There are also continued claims that the micro-server/networking/communications infrastructure markets will be fairly significant growth driver here, but given that Intel's (INTC -2.40%) product offerings are exceptionally competitive in the larger compute-oriented data-center chips, the opportunity here really seems to be limited to the communications infrastructure market. This is one where both MIPS and PowerPC are dominant and in which both Intel and ARM licensees are set to gain share, but the opportunity is nowhere near as large as the smartphone/tablet opportunity.

Share loss to Intel? Probably not until 2015
The good news, though, is that ARM is probably not going to experience material share loss to Intel (INTC -2.40%) until at the very least 2015 when Intel rolls out its "SoFIA" integrated apps processor/baseband chip. Note that ARM will still receive royalties on these chips as the integrated baseband and Wi-Fi contain ARM IP, but the "heavy hitters" for ARM are the Cortex A-class IP and the Mali GPU -- both of which will not be present in Intel's offerings and thus every unit sold from Intel takes away meaningful content from ARM.

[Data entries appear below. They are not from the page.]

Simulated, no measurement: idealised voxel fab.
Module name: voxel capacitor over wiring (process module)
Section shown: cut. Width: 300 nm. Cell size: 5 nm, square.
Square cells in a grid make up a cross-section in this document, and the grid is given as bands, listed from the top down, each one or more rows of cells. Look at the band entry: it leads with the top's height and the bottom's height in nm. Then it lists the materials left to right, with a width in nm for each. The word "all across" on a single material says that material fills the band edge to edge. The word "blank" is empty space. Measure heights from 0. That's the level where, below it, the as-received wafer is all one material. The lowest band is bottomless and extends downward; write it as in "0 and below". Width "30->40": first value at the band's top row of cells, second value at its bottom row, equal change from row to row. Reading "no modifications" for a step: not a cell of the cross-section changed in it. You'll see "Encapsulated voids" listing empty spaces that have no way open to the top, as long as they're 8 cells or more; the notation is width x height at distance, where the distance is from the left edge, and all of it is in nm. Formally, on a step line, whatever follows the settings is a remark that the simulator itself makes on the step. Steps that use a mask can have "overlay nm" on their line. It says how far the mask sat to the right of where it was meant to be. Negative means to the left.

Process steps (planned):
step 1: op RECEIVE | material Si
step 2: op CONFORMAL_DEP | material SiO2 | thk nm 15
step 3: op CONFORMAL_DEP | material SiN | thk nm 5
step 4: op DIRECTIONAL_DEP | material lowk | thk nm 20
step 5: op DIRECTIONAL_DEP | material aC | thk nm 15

It is also worth mentioning, though, that much of the mobile apps processor market for ARM is safe for now, as Apple continues to use ARM, and Samsung appears to have no intentions of using Intel silicon in its mobile products at this time. The vulnerability is principally in the whitebox players in Asia as well as from any of Intel's more traditional PC partners.

Foolish bottom line
ARM's shares are expensive so, as a result, any hiccups in the growth rate of the business is likely to spell bad things for the share price. Indeed, no stock trading at roughly 128 times trailing-12-month earnings can say that it will report results "in line" with market expectations (predicated on an uptick in the back half of the year that may not materialize) without getting punished. If processor royalty growth doesn't return to double-digit year-over-year growth, then the stock may see a dramatic repricing to the downside.